Three decades after then-Prime Minister Pierre Trudeau signed Canada's Charter of Rights and Freedoms into law, his lawmaker son says the majority Conservatives are now ignoring the document in a blatant act of partisan politics.

"It's just typical. It shows that we have a government that can't get beyond its partisan ideology and its grounding," federal Liberal Member of Parliament Justin Trudeau told CTV's Question Period.

"The Conservatives are supposed to be about protecting individuals from an intrusive state, so you would think they'd like the Charter."

While numerous organizations intend to mark the anniversary, many have noticed the government is taking a much more low-key approach.

Suggesting that Prime Minister Stephen Harper's Conservatives "ignored" the 25th anniversary of the Charter in 2007, Trudeau said they appear to be bent on doing the same when the 30th anniversary rolls around on April 17.

Trudeau suggested the Conservatives cannot even agree on which department within the Conservatives should craft a press release.

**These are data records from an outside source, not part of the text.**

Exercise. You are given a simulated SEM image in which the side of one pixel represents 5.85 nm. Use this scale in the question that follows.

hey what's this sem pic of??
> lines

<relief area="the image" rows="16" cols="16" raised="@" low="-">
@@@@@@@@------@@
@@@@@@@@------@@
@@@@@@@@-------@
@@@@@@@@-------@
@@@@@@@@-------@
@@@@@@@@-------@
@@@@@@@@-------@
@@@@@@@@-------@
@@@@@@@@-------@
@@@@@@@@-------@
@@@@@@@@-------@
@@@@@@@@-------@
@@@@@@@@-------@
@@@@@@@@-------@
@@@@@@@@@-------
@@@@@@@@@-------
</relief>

"It's the Charter. It is the basis of our modern state; our modern society. You cannot go around it and unfortunately they are trying to minimize it," Trudeau said.

Justin Trudeau was just a boy when the elder Pierre Trudeau signed the Charter, along with Queen Elizabeth II, guaranteeing certain political rights to Canadian citizens and civil rights in Canada.

The Charter followed the Canadian Bill of Rights which was enacted in 1960.